Thursday, July 03, 2008

Gifted? Absolutely.

Rajasthani-born and Cardiff-raised Nikita Lalwani picked up the inaugural Desmond Elliott Prize for quality writing in popular fiction last night for her novel Gifted, and promptly donated her prize money to the fabulous human rights and free speech organisation Liberty. Liberty's director Shami Chakrabarti has been one of the most visible and outspoken leftist presences in the British media since the invasion of Iraq -- possibly the most high-profile woman of colour to be found on TV, radio and in the press since Moira Stuart was dumped by the BBC for being over the hill. As the current issue of Sable points out, things have improved under Greg Dyke in terms of representation at the BBC -- but not much.

Lalwani's welcome win hints at a turning point in British culture -- the critical and popular success of Gifted consolidates the long-overdue emergence of a generation of British women novelists of colour, writing diverse novels in different genres, on awards *and* bestseller lists (Zadie Smith, Diane Evans, Monica Ali, Andrea Levy). This is a considerable achievement given that study after study shows that all aspects of the UK book industry remain overwhelmingly dominated by white men, something that initiatives such as the Orange Prize (for women writers) and Decibel (a traineeship for people of colour in the creative industries) are working to change.

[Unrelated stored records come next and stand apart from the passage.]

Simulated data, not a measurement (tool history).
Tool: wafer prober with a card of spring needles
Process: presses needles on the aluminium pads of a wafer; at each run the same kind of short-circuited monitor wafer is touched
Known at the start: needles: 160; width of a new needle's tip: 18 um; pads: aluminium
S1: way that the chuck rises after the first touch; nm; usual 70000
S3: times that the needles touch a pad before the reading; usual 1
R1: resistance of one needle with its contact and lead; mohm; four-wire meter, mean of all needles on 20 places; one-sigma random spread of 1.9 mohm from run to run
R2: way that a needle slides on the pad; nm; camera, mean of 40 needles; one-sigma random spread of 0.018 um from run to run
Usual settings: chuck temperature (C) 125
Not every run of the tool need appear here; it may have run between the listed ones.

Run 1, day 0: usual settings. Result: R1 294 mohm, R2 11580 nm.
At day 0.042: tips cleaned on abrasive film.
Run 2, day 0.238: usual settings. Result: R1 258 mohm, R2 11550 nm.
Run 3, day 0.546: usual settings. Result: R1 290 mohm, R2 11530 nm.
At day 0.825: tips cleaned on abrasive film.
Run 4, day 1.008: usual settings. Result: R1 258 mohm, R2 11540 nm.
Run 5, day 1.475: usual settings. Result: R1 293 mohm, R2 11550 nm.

Not only that, but as a further sign of the times, Lalwani scooped the frontrunner for the award, Tom Rob Smith, who has been the subject of profiles in the UK press for his six-figure deal thriller. William Hill might have quoted odds of 1/2 on Child 44 taking the prize, but as Rumi Vasi, the child maths prodigy who is the protagonist of Gifted would have known, sometimes it's about more than the math. Congratulations to Lalwani for her award and her generosity in showing the true meaning of "gifted": the ability and desire to share.